In Greek mythology, Sisyphus was a king cursed for all eternity to roll a stone to the top of a hill, then after all his hard work, watch it roll down to the bottom. Repeat ad nauseam for all eternity. This, however, isn’t a story about mythological Greek kings afflicted with eternal curses. It is a story about a lot of what went wrong with the music industry, and a legendary missing album that took 15 years to see the laser light of our CD players.

As I type this column, I’m listening for the first time to Chicago XXXII: Stone of Sisyphus. The story of this album is in many ways as rewarding as the task given to Sisyphus, except for the fact that the album was finally released. Among Chicago fans, this album’s reputation had grown to mythological proportions, fueled in part by band members themselves. In interviews throughout the years, many Chicago members referred to Stone of Sisyphus as the best album they recorded in recent years, and that the group might not have survived had they not recorded Sisyphus.

Flash back to the early 1990s. Chicago had released a number of albums (starting with Chicago 16 in 1981) that featured the group on a string of power ballads—many of which were written by songwriters outside the group—that gave Chicago a lot of radio hits. But the group had moved away from its original mission, one of being a cooking rock band with great writers and a killer horn section. There’s no denying the vast difference between “Hard Habit to Break” and “25 or 6 to 4.”

Chicago stayed with the formula through the less-than-successful album Twenty-1 before deciding that a new formula might be necessary. Sisyphus’ producer, Peter Wolf, knew that the musicians and writers in the band should be creating their own music, and that Chicago’s horn section had been all but forgotten during the ten previous years of ballad hits. It was time for Chicago to again become Chicago.

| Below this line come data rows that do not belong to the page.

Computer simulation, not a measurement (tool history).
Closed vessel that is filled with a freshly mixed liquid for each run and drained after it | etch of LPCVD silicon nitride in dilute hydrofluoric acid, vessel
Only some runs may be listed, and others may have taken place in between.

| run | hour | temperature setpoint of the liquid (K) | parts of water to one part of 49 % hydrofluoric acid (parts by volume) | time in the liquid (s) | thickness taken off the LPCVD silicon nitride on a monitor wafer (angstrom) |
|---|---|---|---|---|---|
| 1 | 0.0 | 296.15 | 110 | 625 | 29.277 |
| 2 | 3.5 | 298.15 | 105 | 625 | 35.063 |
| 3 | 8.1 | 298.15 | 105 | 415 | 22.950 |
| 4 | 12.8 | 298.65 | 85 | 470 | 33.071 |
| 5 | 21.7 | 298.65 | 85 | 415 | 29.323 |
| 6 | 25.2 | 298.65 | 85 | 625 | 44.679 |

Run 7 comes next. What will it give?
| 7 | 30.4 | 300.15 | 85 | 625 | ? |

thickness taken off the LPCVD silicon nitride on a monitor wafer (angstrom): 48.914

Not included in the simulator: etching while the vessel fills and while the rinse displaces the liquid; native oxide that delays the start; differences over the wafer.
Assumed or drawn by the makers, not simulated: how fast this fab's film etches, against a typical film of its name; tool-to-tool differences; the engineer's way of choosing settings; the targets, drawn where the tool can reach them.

The band began recording Sisyphus in 1992, and got a great reception from their then-record company, Warner Bros., when the first three tracks were played before a select group of executives. That positive encouragement gave Chicago and Wolf all they needed to go and finish the album. The collaborative nature of the recording process fostered a camaraderie that hadn’t existed in a Chicago recording session since the 1970s. The band spent early 1993 finishing Sisyphus. Then, the unthinkable happened.

Since the record label’s first positive feedback, there had been a shakeup at Warner Bros. Chicago’s manager drove the master of Sisyphus over to play for label executives, and for the first time in 22 efforts, the label rejected a Chicago album. According to vocalist/multi-instrumentalist Bill Champlin, “There were lawyers sitting in the chairs. And they went, ‘This is the worst Chicago album yet. We can put it out, but we’re not going to do anything with it, promotion-wise.’”

Convinced that they had in fact recorded a great album (and that musicians knew more about music than lawyers), Chicago held their ground. They ended up leaving Warner Bros., taking Sisyphus with them. Throughout the ensuing years, the album became a rallying point among fans: “When will Sisyphus be released?” Bootleg versions surfaced. A couple of Sisyphus songs showed up on Chicago compilations. And members of the immediate Chicago family kept stoking the fire by saying that Sisyphus was the best Chicago album since (insert your favorite here).

The happy ending is that some 15 years after Chicago XXII: Stone of Sisyphus originally had been scheduled for a Warner release, Rhino Records released Chicago XXXII: Stone of Sisyphus to an appreciative audience last June. While it still contains a few ballads, Sisyphus rocks out with the best, and the Chicago horns never sounded better. According to the album’s liner notes, the group regrets not having released it sooner, but regards Sisyphus with “intense pride.” It’s good to finally hear what has been described as the turning point for Chicago. As trombonist James Pankow put it, “We’re not going to be somebody we aren’t anymore.”

Any lesson to be learned is already lost on a music industry that keeps hovering just above the “epic fail” threshold. When lawyers started making all the creative decisions, and when the execs totally underestimated and then mishandled the demand for digital downloads, they charted the course that left the music industry ship broken on the rocks.

More Britney Spears, anyone?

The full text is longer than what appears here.